The Tragedy Of Richard III

3 June 2016 | 3:34 pm | Roshan Clerke

"We lose the thrill of the story, as its dramatic gravity is replaced with nervous hand-wringing."

History is written by the winners. We form imagined communities from the stories that we collectively tell ourselves, and categorise experiences in accordance with the specific social, historical, and intellectual forces that are responsible for publishing them. Change is not synonymous with progress, and we know that normativity is not an observation, but rather a political and moral evaluation. Physical differences are not a sign of evil forces at work, and sequences of historical events are devoid of simplistic causation. We know all of these things.
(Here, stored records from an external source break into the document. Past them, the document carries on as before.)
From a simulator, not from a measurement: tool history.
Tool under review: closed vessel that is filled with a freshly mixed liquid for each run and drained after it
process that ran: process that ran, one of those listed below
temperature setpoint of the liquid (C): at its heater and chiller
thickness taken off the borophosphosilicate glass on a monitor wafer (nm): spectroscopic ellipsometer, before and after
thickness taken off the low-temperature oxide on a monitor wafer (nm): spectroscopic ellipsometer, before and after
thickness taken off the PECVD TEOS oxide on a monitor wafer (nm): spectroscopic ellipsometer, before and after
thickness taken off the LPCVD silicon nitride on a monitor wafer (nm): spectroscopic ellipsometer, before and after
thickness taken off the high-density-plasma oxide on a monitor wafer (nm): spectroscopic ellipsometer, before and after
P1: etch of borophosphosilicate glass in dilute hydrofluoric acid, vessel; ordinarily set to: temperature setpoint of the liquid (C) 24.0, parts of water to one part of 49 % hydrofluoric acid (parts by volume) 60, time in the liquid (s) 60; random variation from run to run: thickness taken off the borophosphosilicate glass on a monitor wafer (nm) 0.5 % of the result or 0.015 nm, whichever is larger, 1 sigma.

However, this hasn't stopped playwrights Marcel Dorney and Dan Evans from taking it upon themselves to try and remind us. What is striking is that they have chosen to attempt it by wrangling William Shakespeare's The Tragedy Of King Richard III into this messy affair. It is a spectacularly designed production that aims to expose the silhouette of uncertainty that surrounds the portrayal of any historical character, that unfortunately bleeds dry the life from the original text in the process.

There are moments of levity and genuine suspension of disbelief, but the heavy-handed meta-dialogue and painstakingly overwrought conceptualisation of the play often end up evoking more sympathy than empathy towards the eponymous character. As a result, his portrayal is just as problematic as Shakespeare's villainous deception of him, only we lose the thrill of the story, as its dramatic gravity is replaced with nervous hand-wringing.